What is Punycode?
Punycode is the ASCII-Compatible Encoding that allows Unicode characters in domain names. This guide explains how the Bootstring algorithm works, the xn-- prefix convention, browser display policies, and how attackers abuse Punycode to create deceptive lookalike domains.
7 min read
What it is#
Punycode is a transfer encoding syntax that converts Unicode strings into the ASCII character set permitted by DNS. The Domain Name System restricts labels to a-z, 0-9, and hyphens, so any domain containing characters outside that range needs a representation that fits within those constraints. Punycode provides that representation, and it is the mechanism that makes internationalized domain names (IDNs) function.

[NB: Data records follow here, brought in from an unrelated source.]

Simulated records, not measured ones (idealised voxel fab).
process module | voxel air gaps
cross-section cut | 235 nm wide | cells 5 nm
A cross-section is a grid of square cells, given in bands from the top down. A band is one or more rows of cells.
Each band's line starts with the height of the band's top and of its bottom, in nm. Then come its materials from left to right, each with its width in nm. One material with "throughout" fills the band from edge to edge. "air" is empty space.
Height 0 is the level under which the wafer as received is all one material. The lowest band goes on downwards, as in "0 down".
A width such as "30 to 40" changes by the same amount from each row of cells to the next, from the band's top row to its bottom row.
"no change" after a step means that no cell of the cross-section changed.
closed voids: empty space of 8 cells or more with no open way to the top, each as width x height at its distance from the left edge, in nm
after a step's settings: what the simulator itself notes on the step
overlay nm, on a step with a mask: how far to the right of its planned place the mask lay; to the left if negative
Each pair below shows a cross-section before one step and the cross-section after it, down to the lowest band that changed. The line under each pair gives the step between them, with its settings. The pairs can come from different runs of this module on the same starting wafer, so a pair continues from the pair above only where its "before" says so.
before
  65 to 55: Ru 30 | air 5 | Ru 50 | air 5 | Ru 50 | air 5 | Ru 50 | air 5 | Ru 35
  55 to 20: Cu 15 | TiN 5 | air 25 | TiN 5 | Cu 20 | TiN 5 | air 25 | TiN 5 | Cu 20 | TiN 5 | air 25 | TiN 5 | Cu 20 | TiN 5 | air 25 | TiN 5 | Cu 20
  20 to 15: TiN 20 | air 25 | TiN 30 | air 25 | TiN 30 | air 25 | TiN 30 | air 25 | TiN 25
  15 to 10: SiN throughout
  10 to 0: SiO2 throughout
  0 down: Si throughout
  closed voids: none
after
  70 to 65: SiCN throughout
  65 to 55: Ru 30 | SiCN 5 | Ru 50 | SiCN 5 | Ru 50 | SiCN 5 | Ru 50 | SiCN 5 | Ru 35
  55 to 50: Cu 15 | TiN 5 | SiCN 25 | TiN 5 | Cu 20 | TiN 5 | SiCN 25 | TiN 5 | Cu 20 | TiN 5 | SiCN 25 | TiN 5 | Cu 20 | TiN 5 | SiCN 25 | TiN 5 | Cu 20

A domain label containing non-ASCII characters is converted to Punycode and prefixed with xn--, the ACE prefix (ASCII-Compatible Encoding). The domain münchen.de becomes xn--mnchen-3ya.de in DNS. Browsers and applications perform this conversion transparently, so users see the Unicode form while DNS infrastructure resolves the ASCII form.
Punycode operates within a broader standards stack called IDNA (Internationalizing Domain Names in Applications). IDNA governs how applications convert Unicode labels to their ASCII form and back, with Punycode handling the encoding step itself.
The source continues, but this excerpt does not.